New 'milkstool' design may save dollars, backs

  • Published
  • By Don Branum
  • Academy Spirit staff
A C-130 Hercules ramp support platform designed by four cadets here in May could save not only Air Force dollars but also the backs of the loadmasters who currently drag around 75-pound monstrosities.

The newly designed "milkstool," as the ramp support platform is called, would weigh 20 pounds while supporting a Herculean load of up to 61 tons, according to a presentation by Cadets Aadit Patel, Zachary Peters, Jeremy Robben and Joshua Yeaste to the Air Force Academy's Department of Mechanical Engineering on May 5.

The department has begun discussions with the Air Force engineering authority at Robins Air Force Base, Ga., to determine testing requirements for the new milkstool, said Maj. Trent Greenwell, a mechanical engineering instructor who served as the cadets' adviser for the redesign project. The new design could be incorporated into a technical order supplement as early as 2012, depending on when the milkstool fulfills the test requirements.

The cadets began their project in the spring semester as part of their Mechanical Engineering 499 class: an independent study on one of several topics approved by the department head. Cadet Peters, now a senior with Cadet Squadron 24, said the ramp support platform interested him because of its potential application to the operational Air Force.
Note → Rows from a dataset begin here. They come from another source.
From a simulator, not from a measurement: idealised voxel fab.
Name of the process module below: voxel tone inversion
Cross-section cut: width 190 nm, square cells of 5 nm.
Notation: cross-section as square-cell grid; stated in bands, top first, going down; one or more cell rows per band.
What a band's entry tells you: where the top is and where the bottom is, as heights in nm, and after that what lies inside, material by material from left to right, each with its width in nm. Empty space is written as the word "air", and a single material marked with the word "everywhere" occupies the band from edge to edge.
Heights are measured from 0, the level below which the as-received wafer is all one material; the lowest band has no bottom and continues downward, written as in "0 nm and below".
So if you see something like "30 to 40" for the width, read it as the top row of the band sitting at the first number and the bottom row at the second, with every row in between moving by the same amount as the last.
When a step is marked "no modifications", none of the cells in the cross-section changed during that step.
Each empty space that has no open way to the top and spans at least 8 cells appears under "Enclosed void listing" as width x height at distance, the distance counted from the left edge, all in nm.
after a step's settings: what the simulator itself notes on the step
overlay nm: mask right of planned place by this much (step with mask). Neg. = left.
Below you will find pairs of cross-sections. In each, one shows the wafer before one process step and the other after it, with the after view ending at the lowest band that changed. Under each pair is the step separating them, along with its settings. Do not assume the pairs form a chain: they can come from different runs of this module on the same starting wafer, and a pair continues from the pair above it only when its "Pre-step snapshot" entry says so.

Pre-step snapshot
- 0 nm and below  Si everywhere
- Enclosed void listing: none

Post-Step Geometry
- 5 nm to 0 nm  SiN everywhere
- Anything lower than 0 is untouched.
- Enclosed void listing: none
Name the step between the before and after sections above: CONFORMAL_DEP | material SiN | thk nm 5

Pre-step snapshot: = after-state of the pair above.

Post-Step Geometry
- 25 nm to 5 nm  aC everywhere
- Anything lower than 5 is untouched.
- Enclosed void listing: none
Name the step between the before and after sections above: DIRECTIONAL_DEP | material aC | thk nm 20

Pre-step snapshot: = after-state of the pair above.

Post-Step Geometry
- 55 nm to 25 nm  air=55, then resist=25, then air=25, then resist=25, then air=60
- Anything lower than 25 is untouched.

"One day, a loadmaster could be using what we designed," said Cadet Peters, a native of Columbus, Ohio. "This could help the C-130 community."

Major Greenwell guided the four through a systems engineering process that included preliminary and critical design reviews, development of a prototype and procedure validation and verification.

The cadets began their semester-long project by researching users' requirements. To find out what loadmasters needed from a milkstool, they visited the 52nd Airlift Squadron, part of Air Force Reserve Command's 302nd Airlift Wing at Peterson Air Force Base.

"While in a deployed environment, a loadmaster may lift the milkstool more than 10 times on a normal mission," said Master Sgt. A.K. Roberts, loadmaster superintendent for the 52nd Airlift Squadron at Peterson AFB. "That may not sound like much, but when you take into account the heat and hydration issues that come with flying these missions, a lightweight design would help tremendously."

Loadmasters must also lift the milkstool over cargo or carry it outside the aircraft and in through the crew door due to the cargo configuration -- a process that Sergeant Roberts described as "very cumbersome."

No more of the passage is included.